Finding three integers such that their sum of cosine values become max
As pointed out by Jean-François Fabre in the comments, there are plenty of tricks you could apply to improve performance, but by first of all
- noting that the values of
a
andb
determine the value ofc
, - noting that at least one of the three variables, WLOG
a
, is less than or equal toN/3
, - using the remaining symmetry in
b
andc
to boundb
betweena
and(N - a)//2 + 1
- precomputing all relevant values of cos, and trying to avoid looking up the same values in rapid succession,
- pruning the outer loop to stop early when a given value of
cos(a)
can never lead to a new maximum, - using Numba to JIT-compile the code and get some performance for free (about a factor of 400 for
N = 500
),
then the otherwise bruteforcy solution terminates relatively quickly for N = 1000000
:
import numpy as np
from numba import jit
@jit
def maximize(N):
cos = np.cos(np.arange(N))
m = -3
for a in range(1, N//3 + 1):
cosa = cos[a]
if m - 2 > cosa:
continue
for b in range(a, (N - a)//2 + 1):
c = N - a - b
res = cosa + cos[b] + cos[c]
if res > m:
m = res
bestabc = (a, b, c)
return m, bestabc
maximize(1000000) # (2.9787165245899025, (159775, 263768, 576457))

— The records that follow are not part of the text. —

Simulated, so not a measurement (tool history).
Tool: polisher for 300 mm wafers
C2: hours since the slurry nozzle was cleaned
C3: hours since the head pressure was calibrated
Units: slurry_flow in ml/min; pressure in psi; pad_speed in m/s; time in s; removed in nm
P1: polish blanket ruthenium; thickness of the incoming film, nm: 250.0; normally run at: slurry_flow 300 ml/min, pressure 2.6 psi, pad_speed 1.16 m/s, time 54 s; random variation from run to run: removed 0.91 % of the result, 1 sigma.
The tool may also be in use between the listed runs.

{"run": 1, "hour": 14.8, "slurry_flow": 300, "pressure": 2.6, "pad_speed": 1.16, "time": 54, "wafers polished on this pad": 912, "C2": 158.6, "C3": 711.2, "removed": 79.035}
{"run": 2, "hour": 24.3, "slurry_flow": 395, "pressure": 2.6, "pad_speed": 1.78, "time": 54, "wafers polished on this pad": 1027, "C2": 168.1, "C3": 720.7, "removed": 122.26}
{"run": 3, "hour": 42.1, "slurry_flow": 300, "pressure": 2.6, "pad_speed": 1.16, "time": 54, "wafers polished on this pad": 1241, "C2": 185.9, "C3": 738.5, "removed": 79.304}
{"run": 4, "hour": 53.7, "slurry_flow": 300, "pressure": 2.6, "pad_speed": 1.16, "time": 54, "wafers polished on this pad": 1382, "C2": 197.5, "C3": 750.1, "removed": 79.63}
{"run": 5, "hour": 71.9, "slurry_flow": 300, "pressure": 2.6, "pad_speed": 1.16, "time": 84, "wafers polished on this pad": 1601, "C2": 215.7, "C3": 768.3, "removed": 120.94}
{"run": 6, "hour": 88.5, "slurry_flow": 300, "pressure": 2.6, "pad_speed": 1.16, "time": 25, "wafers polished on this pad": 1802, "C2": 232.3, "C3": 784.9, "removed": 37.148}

It's worth noting that the symmetry exploited above only holds so far as one is willing to ignore the fact that numerical issues cause addition of floating-point numbers not to be commutative in general; that is cos(a) + cos(b)
need not be the same as cos(b) + cos(a)
. Chances are that you won't worry about that though.
Ideally, you want to calculate each possible combination only once. Ignoring the geometric properties of cos
, and treating it as simply some mapping from number to number (e.g. using it as a random property, as @Jean mentioned in his second comment).
First, you must realize that after picking 2 numbers, the third is given. and you can pick 'smart' to avoid redundant picks:
from math import cos
import time
import numpy as np
from numba import jit
def calc(n):
x = 1
y = 1
z = 1
total = cos(x) + cos(y) + cos(z)
for x in range(n, int((n/3 - 1)),-1): #I only want to pick X from n-2 to n/3 -1 , after that we will repeat.
cosx = cos(x)
for y in range(max(int(((n-x)/2))-1,1),min(int(n-x),int(n/3))): #I would only pick number that will not be choosen for the z
z = n-x-y #Infer the z, taking the rest in account
temp = cosx + cos(y) + cos(z)
if temp > total: total = temp
return total
tic = time.clock()
total = calc(10000)
print(time.clock()-tic)
print (total)
Will take 1.3467099999999999
(on my machine).
And as @fuglede mentioned, it is worth using numba for further optimizing.
Edit:
Saving all the previously calculated cos values is actuallty more expensive then recalculating them, when you access np array you are not simply accessing a point in memory,but using an ndarray function. Using python built-in cos
is actually faster:
import numpy as np
from math import cos
import time
import timeit
cos_arr = np.cos(np.arange(10000000))
tic = time.time()
def calc1():
total = 0
for j in range(100):
for i in range(10000000):
total += cos_arr[i]
def calc2():
total = 0
for j in range(100):
for i in range(10000000):
total += cos(i)
time1 = timeit.Timer(calc1).timeit(number=1)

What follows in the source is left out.